Don’t be fooled by its size – this intimate bar houses fridges full of shochu, umeshu and jizake (artisanal sake) from boutique breweries in Japan. None of the labels stocked here are run-of-the-mill. Orihara carries many seasonal, rare and onetime productions among its 200-strong bottles. They range from $60 to $2,000 for dine-in and $35 to $1,500 for retail. Though you can’t order sake by the glass, Orihara does offer tasting flights ($30).
The best way to imbibe is to get a staff to introduce the sake of the day, which changes by the season, or have them recommend you one to suit your palate: how dry, floral or strong you like your rice wine. What sets Orihara apart is its close relationship with its head office in Tokyo. There, a team of seven sake masters regularly update the menu before passing it to head somm Maria Satoh and her husband, general manager Naoki Satoh, to tweak for local taste buds.

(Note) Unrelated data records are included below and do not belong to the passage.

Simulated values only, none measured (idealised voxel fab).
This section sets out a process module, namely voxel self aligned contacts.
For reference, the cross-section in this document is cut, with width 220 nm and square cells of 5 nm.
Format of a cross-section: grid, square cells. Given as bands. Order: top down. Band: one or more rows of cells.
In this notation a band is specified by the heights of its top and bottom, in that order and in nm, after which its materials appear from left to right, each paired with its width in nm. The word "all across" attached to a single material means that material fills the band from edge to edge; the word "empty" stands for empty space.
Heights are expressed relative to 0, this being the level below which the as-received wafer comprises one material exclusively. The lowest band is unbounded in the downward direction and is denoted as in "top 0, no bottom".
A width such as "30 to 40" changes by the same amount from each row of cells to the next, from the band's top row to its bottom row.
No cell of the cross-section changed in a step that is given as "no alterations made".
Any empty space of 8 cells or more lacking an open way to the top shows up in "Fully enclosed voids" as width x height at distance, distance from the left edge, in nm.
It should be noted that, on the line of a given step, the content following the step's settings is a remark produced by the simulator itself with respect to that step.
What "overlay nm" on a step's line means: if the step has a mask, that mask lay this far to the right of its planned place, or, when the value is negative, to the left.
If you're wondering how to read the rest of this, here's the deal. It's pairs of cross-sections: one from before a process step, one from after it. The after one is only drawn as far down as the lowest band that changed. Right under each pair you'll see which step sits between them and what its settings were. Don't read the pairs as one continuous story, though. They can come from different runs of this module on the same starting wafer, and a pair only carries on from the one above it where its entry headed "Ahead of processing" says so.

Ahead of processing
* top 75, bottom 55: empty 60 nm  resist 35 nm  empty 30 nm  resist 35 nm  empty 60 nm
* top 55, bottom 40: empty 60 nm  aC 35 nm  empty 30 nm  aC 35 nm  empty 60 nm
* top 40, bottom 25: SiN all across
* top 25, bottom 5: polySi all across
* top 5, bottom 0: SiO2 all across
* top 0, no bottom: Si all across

Try this Limited-time-only autumn sake (price on request), brewed in winter and aged in summer for a well-rounded, balanced flavour.
The clue is in the name: ‘Boruto’ is Japanese for ‘vault’. Skip past the unassuming façade, hop through the tapas bar on the first storey and climb straight up to the second level – there, you’ll find rice wine stowed away in a literal vault. It houses over 80 brands of prized sake, of which around 50 are exclusive to Boruto, such as the Daishichi Minowamon Kimoto Junmai Daiginjo ($480) and Fukuiwai Junmai Daiginjo 29 percent ($519). To really ball hard, pick up a Juyondai Tatsuno Otoshigo Junmai Daiginjo for a neat $1,380 a bottle.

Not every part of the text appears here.